Here is the Bleep Labs schematic...



If you have never been to bleeplabs.com, leave this page and go there right now. You can watch a video of their pico paso there and hear how awesome it sounds.

I should have a video of this in action somewhere. I'll post it up here if I ever find it...


Tuesday, January 7, 2014

The Duke Whiskers Melody Generator

This is just a slacker melody generator in a awesome case. I found the schematic for this in an intro to lunetta document. Here is the link:

https://docs.google.com/document/d/1V9qerry_PsXTZqt_UDx7C-wcuMe_6_gyy6M_MyAgQoA/edit

Its a great read. For some reason everytime I've tried to build one of these since they don't work. Fortunately, this one did. Unfortunately, I can't find the video of it working.


The three switches turn the three oscillators on and off respectively. The three knobs on the right control the rate of those oscillators. The knob on the left controls the clock speed and the switch below is the power switch.






Here is the schematic I used for this. I used a 40106 for the A,B, & C inputs and for the clock input.


Friday, April 26, 2013

Mantra Prayer Chant Box

I have had this thing sitting around forever and I finally did something with it. I am really really happen with the way it turned out. My wife hates it because I would play with it all day if I could. I'm surprised she hasn't tried to hide it from me yet.


I ended up recasing it from its original box. The box it was in was too small to add anything else to it.

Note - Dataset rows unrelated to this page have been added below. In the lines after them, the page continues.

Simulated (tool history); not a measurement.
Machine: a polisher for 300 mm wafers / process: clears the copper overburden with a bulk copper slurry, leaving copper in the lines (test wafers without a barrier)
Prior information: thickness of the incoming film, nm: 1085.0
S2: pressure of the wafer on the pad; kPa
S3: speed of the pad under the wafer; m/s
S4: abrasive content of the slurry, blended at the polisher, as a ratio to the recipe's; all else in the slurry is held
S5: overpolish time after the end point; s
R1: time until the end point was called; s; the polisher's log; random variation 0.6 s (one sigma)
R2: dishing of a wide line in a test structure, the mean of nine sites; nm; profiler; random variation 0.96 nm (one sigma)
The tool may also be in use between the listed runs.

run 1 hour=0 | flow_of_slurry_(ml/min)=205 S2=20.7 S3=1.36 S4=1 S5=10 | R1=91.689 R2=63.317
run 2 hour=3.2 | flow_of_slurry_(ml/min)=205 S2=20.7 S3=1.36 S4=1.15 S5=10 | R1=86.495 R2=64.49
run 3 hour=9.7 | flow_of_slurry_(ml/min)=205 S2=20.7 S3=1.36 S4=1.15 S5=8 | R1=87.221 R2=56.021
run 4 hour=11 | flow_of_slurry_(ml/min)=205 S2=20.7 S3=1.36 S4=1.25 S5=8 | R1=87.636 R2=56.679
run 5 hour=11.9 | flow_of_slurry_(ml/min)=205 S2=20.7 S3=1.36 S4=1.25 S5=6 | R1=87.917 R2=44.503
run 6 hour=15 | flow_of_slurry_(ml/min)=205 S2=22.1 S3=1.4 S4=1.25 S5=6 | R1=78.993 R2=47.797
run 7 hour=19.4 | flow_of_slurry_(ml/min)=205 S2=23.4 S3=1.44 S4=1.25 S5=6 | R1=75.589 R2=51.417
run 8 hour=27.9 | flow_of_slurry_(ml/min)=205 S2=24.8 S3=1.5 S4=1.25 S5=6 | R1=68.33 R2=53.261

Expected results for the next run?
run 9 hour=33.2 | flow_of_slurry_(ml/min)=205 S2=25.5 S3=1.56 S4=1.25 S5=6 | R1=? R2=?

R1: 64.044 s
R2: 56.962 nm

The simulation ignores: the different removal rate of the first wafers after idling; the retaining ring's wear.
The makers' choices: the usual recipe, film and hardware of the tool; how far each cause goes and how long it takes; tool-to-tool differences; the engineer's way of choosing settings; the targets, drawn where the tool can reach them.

I drilled little holes in the top of the lid where I hot glued the speaker. It made it a lot louder. I think I'm going to add a speaker off switch and a 1/8" output jack eventually.


This is the original box it was encased in. I still like this box and I will probably keep it for something else.


Here is the bottom of the top. There is a On/Off/On SPDT switch that switches between normal, low, and high pitch. There is also a momentary button that switches between the songs, mantras, chants, prayers, or whatever you want to call them. I used a 1M pot for the pitch. The pitch is connected to one of the pins of the momentary switch so when you push it, the pitch will change. For example, if you have the pitch low, it will go to high and vice versa. It doesn't do that for normal pitch though.

Here is a video of it in action....


Circuit Bent iCarly Toy

Bending this was a major headache. I might have added more to it, but the resistors used for it were surface mount. They were TINY. The traces on the board started coming off. I ended up with a teeny tiny spot to solder a wire to and I ended up having to hot glue it in place.


I would have taken a photo of the inside, but I would be afraid that I wouldn't be able to get it back together again. There is not alot to see anyway. I have to use an iPhone to take these photos and they are never right side up.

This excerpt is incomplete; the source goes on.